The golden ratio is one of the most famous numbers in mathematics, written with the Greek letter phi and equal to roughly 1.618. It describes a special way of dividing a length so that the whole relates to the larger part exactly as the larger part relates to the smaller part, a proportion that has been used for centuries in art, architecture, product design, logos, photography and typography because it tends to look naturally balanced. This calculator makes working with it effortless. Enter a single measurement and tell the tool whether that figure is the longer segment, the shorter segment or the whole length, and it instantly returns the other two values along with phi itself, so you can lay out a design, crop an image, size a layout or set up a composition in perfect golden proportion. It works in whatever unit you like, since the ratio is the same whether you are dealing with millimetres, pixels, centimetres or metres, which makes it just as handy for a web designer spacing a page as for a woodworker planning a cabinet or a student exploring the maths behind the spiral. The golden ratio also links to the Fibonacci sequence, where the ratio of each pair of neighbouring numbers creeps closer and closer to phi, and to the golden rectangle, which keeps its golden proportion even after you remove a square from it. Below the calculator you will find the exact formula, a clear worked example and the reasoning behind it, so you can understand the number rather than just use it, and apply it confidently in your own work.

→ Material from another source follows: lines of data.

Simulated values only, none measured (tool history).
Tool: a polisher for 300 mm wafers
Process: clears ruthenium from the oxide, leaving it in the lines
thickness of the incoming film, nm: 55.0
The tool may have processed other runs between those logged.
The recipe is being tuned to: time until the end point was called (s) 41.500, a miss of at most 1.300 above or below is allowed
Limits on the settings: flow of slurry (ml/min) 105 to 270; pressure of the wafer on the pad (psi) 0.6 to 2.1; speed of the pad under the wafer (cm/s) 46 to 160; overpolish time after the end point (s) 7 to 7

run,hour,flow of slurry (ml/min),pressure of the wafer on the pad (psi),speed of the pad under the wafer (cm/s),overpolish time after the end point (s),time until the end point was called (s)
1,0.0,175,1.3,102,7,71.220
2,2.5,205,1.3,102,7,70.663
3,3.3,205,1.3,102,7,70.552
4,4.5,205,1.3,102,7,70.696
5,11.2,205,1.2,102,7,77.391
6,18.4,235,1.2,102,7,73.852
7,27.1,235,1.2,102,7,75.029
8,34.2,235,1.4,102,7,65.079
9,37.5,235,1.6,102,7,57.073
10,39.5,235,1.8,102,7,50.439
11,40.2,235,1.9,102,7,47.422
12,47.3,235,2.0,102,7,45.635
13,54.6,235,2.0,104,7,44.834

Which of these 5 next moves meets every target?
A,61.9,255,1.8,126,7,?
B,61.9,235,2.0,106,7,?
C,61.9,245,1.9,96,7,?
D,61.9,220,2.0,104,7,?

Phi equals (1 + the square root of 5) divided by 2, which is 1.6180339887. If you know the longer part, the shorter part is the longer part divided by phi and the whole is the longer part times phi. If you know the whole, the longer part is the whole divided by phi and the shorter part is what is left. Whichever value you start from, the calculator scales the other two so the proportions are exactly golden.
Take a longer segment of 100. The shorter part is 100 divided by 1.618, which is about 61.8. The whole is 100 times 1.618, which is about 161.8. Check it: the whole 161.8 divided by the longer part 100 is 1.618, and the longer part 100 divided by the shorter part 61.8 is also 1.618.